Olivia Tani
Bio
Olivia earned her Bachelor of Fine Arts from the New York State College of Ceramics at Alfred University in 2017. Following graduation, she moved to Minneapolis, MN as a 2017-2018 Fogelberg Studio Fellowship resident artist at Northern Clay Center. Olivia continued her engagement in the Minnesota clay community and maintains a studio at Northern Clay Center and is represented in their sales gallery. Olivia has shown in galleries around the country and has written several publications in Ceramics Monthly magazine on her practice and techniques. She was recently selected as a 2024 Emerging Artist in Ceramics Monthly’s Emerging Artist Contest.
Artist Statement
I generate formally diverse and inventive objects, but speak with a coherent style and vocabulary of planes, angles, volume and compositional balance, creating a partnership of utility and sculpture. Indulging in moments of excess volume guides my formal stylization. The attention to volume creates compositional balance, interacting with the hand, the eye, and light.
Building each piece has its own rhythmic and extensive process, heavily based in experimentation and spontaneity. My works are primarily slab built and occasionally include wheel thrown components. I approach them as a geometric puzzle, changing form with every slight adjustment to the surface planes. Each new piece begins with the general shape and the function it will serve. Building slab by slab allows for constant reflection and awareness of form. Every addition directly influences the next. This kind of control is constant throughout my practice; each section is measured, drawn, cut from paper, and made into a slab. My practice revolves around the idea of breaking down and building back up.

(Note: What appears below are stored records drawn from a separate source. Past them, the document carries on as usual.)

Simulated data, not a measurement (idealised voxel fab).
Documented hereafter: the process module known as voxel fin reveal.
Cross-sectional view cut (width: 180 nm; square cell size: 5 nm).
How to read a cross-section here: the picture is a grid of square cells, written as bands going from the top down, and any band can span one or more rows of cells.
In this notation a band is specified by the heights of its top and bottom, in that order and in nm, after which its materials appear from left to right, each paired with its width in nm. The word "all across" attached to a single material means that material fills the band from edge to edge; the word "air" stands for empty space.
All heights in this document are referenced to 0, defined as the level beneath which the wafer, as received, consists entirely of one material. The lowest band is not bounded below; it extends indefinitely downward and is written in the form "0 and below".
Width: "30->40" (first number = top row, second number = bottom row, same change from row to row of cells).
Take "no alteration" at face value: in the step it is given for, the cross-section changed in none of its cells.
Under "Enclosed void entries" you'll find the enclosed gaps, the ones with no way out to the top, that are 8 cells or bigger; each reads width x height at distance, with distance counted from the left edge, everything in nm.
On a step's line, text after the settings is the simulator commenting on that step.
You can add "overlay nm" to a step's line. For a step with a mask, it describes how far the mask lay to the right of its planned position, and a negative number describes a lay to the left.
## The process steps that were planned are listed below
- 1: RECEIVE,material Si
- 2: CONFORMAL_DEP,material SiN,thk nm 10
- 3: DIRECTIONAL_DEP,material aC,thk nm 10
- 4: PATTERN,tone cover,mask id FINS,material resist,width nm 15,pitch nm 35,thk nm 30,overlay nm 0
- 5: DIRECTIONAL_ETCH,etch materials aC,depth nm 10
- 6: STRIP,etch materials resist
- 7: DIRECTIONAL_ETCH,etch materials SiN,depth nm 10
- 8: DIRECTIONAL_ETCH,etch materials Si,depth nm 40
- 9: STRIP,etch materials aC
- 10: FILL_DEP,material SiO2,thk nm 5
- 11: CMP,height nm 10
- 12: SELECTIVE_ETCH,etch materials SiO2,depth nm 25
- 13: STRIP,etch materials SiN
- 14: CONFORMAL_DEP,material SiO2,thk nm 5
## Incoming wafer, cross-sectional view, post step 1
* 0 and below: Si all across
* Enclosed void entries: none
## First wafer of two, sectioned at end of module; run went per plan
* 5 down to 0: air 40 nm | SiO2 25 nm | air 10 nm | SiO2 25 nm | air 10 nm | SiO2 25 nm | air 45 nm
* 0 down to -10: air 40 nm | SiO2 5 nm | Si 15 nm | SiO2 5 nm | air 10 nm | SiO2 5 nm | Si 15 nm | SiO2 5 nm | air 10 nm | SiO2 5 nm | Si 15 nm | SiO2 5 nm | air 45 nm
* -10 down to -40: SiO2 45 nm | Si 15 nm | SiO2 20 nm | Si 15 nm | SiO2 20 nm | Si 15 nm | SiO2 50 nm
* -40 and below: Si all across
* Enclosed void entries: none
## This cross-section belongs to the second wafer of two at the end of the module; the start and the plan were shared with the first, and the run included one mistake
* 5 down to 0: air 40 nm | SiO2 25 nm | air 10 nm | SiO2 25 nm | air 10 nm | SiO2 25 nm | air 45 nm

Attracted to the challenge of translating an imagined three-dimensional form into a two-dimensional blueprint, I am drawn to the intersections of planes, and how that affects the composition of line, or where to create the illusion of an inflated mass, and finally, what inflation does to proportion and composition. These questions circulate until I find a language of shapes for a piece or series. The vernacular may change slightly from object to object, yet the same structural logic remains consistent.
Ultimately, pottery evokes generosity. The fullness of the inflated elements attracts touch and interaction. I pay attention not only to form and function, but also to contact, questioning how a human body will approach and handle each object. The haptic quality of masses and volumes is attractive and engaging. I view my work as a kind of functional domestic sculpture. In the end, the wares I make are utilitarian, yet they can stand alone as celebrations of form.